Interested in more? Look for Flores’s behind-the-scenes photo-essay covering his time with the company.
Student Spotlight: Summer with Théâtre de la Ville
As part of the 21st Century Artist Internships program, U-M students spend several weeks working with companies that are part of the UMS season. In 2014, 21st century student Héctor Flores Komatsu worked with Théâtre de la Ville in Paris, France.
Below, Flores shares his travel stories with the company. Théâtre de la Ville returns to Ann Arbor with L’État de siege (State of Siege) on October 13-14, 2017.
El Espíritu Oculto de la Olvidada Europa
The word “summer” has always had a very homey and rooted connotation to me. Road or plane trips that traverse borders were a staple of my upbringing. I’d look forward to the summers of eternal spring in my Mexican hometown, under the shade of the oscillating bugambilias, tantalized by the scent of Sunday morning house-spiced chorizo at my grandfather’s. If I owe my curiosity and affinity for the intercultural richness of the world to anything, it’s to the very familiar act of crossing borders.
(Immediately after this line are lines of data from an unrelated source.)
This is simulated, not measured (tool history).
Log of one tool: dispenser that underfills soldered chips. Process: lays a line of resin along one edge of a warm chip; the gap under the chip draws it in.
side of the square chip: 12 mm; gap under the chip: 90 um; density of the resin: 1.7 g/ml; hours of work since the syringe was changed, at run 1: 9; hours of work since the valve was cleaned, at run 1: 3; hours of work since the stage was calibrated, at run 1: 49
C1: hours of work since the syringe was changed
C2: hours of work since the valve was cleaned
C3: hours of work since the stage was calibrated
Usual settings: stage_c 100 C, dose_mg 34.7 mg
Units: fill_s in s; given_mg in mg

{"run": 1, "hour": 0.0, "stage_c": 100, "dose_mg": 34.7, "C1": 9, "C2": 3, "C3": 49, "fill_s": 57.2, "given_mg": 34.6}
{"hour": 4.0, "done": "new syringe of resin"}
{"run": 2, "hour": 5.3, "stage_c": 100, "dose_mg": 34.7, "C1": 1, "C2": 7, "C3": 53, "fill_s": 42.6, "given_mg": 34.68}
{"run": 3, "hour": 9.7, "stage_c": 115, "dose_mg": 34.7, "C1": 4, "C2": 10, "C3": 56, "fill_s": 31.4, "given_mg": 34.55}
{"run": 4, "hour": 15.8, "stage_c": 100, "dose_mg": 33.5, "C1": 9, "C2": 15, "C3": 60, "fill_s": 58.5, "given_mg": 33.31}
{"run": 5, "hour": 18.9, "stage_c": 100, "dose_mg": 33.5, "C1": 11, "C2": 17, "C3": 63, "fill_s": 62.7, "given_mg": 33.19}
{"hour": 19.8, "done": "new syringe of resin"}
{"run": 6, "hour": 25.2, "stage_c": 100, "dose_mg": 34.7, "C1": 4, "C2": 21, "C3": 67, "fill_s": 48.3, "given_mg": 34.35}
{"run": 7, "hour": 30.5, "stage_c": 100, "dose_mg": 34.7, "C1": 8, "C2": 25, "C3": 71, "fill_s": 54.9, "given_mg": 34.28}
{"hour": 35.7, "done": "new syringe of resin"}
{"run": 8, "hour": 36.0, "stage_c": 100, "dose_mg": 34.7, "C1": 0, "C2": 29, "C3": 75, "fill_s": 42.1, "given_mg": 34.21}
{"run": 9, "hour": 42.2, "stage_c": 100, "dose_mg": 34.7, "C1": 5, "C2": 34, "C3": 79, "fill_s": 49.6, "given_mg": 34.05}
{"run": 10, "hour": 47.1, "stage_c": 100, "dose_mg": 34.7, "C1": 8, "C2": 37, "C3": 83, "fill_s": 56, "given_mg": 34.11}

I finally had the opportunity to venture away from the continent this summer, after Jim Leija [UMS Director of Education & Community Engagement] called to invite me to intern for UMS in Paris as part of the new 21st Century Artist Internship. I’d be leaving for France in three weeks.
And so, I took-off to Europe to intern with Théâtre de la Ville, Paris’s cultural institution for the performing arts (as well as an Ann Arbor and UMS favorite, having performed Ionesco’s Rhinocéros at the Power Center two seasons ago). I’d be working as a rehearsal assistant and media collector for their upcoming touring production of Six Characters in Search of an Author (to be performed at the Power Center October 24-25, 2014). All this presented itself, serendipitously, a mere two weeks before the end of my sophomore year at the University of Michigan — truly, an open door. Little did I know that, thanks to continuing serendipity, I wouldn’t set foot back in Ann Arbor until a few days before this Fall term.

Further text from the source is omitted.